It seemed that a few years ago she felt that she had been struggling in so many areas of her life. Relationships with others seemed to leave her feeling empty and lonely, as she applied various means of trying to “fix” things with others. Behaviors such as people pleasing, doing what others wanted, trying to be who she thought they wanted her to be. It all made her feel hopeless and a sense of despair, because it didn’t seem to matter what she did, nothing really took away that deep longing that she felt inside. She believed that the emptiness she felt came from wanting to belong and to be truly loved by somebody.
She had come across so many others who felt the same, they shared their stories often and openly with her, and she listened with compassion and care. Each story was different but always seemed to end the same. Some stories were about the ways that other people had hurt them, others stories that she heard were about how they felt a deep sense of grief because somebody that they loved had died, and it had felt they had taken their love away from them. Others were bullied, and or mistreated, others felt unhappy with how they looked, or felt like a failure in some way and some people had been criticised by their parents and had never felt enough.
It didn’t seem to matter what the story was to begin with, the ending was always the same though. It always had a theme around why they weren’t enough, and because they weren’t enough in some way, they didn’t feel worthy of being loved. They all felt lost and empty and a deep sense of despair inside.
Unbeknown to each person that told their story, they were not aware that others felt the same. They really honestly felt that they were the only ones who felt the heat of their own self-critical talk. The only one who felt a fear of being rejected and the loneliness and emptiness of not feeling enough, and feeling like love and happiness was outside of them and was something that they had to find. To each person it had felt like they had looked and looked for happiness and love but just couldn’t seem to find it. Some were still looking and others were in a deep sense of despair as they had given up ever trying to find it. Some people really honestly believed that if they could just find that right person, that would love them exactly for who they were, then they would feel whole and loved and worthy and a sense of peace and happiness within themselves again.
Other people were angry and resentful at others, as they had felt that they had once had this magical relationship that they felt loved in and they had felt really good. Then for one reason or another, this relationship had ended and that person had taken their love away. This then seemed to make them feel even worse about themselves, than what they did in the very beginning.

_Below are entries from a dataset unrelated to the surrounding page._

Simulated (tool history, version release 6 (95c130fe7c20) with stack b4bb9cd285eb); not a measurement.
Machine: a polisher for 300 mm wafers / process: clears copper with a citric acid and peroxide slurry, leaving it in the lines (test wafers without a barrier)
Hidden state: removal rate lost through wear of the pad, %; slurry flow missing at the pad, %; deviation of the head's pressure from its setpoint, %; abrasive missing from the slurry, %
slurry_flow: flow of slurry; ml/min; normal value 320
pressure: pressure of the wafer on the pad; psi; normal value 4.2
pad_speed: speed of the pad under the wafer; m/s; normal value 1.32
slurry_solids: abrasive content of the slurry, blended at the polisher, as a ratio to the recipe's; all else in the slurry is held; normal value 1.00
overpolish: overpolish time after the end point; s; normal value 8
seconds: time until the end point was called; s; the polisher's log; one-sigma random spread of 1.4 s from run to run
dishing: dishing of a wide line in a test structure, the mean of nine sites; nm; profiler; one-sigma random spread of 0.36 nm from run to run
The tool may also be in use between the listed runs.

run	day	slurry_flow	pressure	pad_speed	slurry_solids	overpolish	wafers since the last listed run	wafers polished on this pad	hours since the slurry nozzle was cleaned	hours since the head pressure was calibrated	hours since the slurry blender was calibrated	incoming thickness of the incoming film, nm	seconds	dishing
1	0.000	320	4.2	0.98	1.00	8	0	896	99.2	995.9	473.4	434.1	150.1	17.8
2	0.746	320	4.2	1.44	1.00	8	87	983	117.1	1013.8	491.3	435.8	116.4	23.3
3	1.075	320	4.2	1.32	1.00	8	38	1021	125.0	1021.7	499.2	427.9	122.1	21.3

To Sara, it seemed that the whole world felt lonely and disconnected. Most people believed that this was because other people did not love them in the way that they wished. But really it was because they felt lonely and disconnected within their self. This then lead them to believe that on a deep level they were unworthy of their own self-love. And at times she felt it too.
She was tired and exhausted of living this way and through sheer desperation she had begun what she called her soul’s journey. It was during this journey that she had really started to feel differently about herself. She was beginning to be able to laugh at some of the thoughts that her mind had come up with, to tell her how bad she was, or how she needed to be different so that somebody would love her.
Her mind loved to play games with her, and she had learnt that her mind loved to play the “Hero”
It loved to invent problems by the way that it looked at things, and then to pretend to save the day by coming up with solutions to feel better. For example somebody may not have kept their promise to Sara. The person may have promised to phone her at a certain time. Suddenly her mind would run away with an idea, which was generally to the detriment of Sara’s emotional wellbeing. Her mind would start saying something like “Well they obviously don’t care about you enough to call”. Or “See you are not worth it, people only pretend to like you, but they really can’t be bothered with you.” Or” You’re just not worth people’s time.”
All of these statements were untrue of course. It was only Sara’s mind’s perception of how she thought about it. In reality the person was just busy and hadn’t got a chance to call her. It wasn’t that they didn’t care about her, or only pretended to like her.
Now her mind was able to control her again through telling her these stories. Sometimes her mind would tell her how bad she was, how unworthy she was, that she didn’t have any friends, and that she is really not loved at all by anybody. It was during these times when Sara felt awful and really sad. So her mind would jump in again and want to be the “Hero” to solve Sara’s problem. So it would tell her that she would feel better if she just had some Ice-cream, or a drink, or a smoke.
These habits seemed to distract her and numb her and sometimes it would sort of fill some of the void and emptiness that she felt inside. This would only last an hour or so until later on, when she realised that she had let herself down again, by breaking her promises to herself. Now she not only felt bad about herself and unloved and unworthy, but she also felt guilty and angry at herself. How could she ever attract somebody when she couldn’t lose weight. Or how could she possibly even try and be who she thought that she needed to be whilst she was doing this. So Sara’s mind would jump in with even more dialogue, whilst she still felt the emptiness of constantly searching for this distant far off happiness that seemed like a lifetime away from her.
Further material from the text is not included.